# ...



## pjaye (Feb 4, 2017)

....


----------



## ZombiesniperJr (Feb 4, 2017)

Great set Barb cute cats!


----------



## zombiesniper (Feb 4, 2017)

Agree, great set of some cute kitties.


----------



## pjaye (Feb 4, 2017)

Cute, stubborn, lovable kitties. 

Thanks.


----------



## limr (Feb 4, 2017)

Great shots! They're so friggin' adorable


----------



## jcdeboever (Feb 4, 2017)

Oh my, these are so wonderful. My shut in sister would love to see these. Can I download and send them to her barb?


----------



## Peeb (Feb 4, 2017)

Those hypnotic eyes!

They're, they're... (Must stop typing and go buy cat food for Barb's cats)

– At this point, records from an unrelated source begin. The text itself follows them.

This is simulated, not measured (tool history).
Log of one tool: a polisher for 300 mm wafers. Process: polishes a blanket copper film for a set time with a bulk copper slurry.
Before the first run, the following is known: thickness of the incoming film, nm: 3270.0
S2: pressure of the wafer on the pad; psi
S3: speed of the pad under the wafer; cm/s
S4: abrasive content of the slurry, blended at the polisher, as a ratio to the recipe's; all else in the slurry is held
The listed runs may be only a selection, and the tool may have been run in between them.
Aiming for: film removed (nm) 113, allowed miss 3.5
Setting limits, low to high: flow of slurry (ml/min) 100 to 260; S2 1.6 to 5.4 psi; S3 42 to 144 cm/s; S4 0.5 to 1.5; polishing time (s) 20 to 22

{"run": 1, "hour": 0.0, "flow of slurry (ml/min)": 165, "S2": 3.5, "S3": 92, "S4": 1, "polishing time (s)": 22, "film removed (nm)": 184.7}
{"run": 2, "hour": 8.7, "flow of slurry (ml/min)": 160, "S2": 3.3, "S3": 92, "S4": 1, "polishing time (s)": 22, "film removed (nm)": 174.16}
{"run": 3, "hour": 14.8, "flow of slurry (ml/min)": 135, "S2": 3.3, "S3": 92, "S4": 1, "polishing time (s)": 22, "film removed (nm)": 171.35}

Wait, what were we talking about?


----------



## pjaye (Feb 5, 2017)

limr said:


> Great shots! They're so friggin' adorable


And they totally use that adorability to rule the household. 



jcdeboever said:


> Oh my, these are so wonderful. My shut in sister would love to see these. Can I download and send them to her barb?



Absolutely!



Peeb said:


> Those hypnotic eyes!
> 
> They're, they're... (Must stop typing and go buy cat food for Barb's cats)
> 
> Wait, what were we talking about?



LOL


----------



## jcdeboever (Feb 5, 2017)

My sister loved them! Really made her happy... Thanks!


----------



## pjaye (Feb 5, 2017)

jcdeboever said:


> My sister loved them! Really made her happy... Thanks!



I'm so glad! Feel free anytime to share any cat pictures I post with her.


----------



## snowbear (Feb 5, 2017)

KITTIES!!

Loving #1


----------



## Derrel (Feb 5, 2017)

The eyes they have! Sooooo enchanting!


----------



## Ron Evers (Feb 5, 2017)

Seems we all love cats.


----------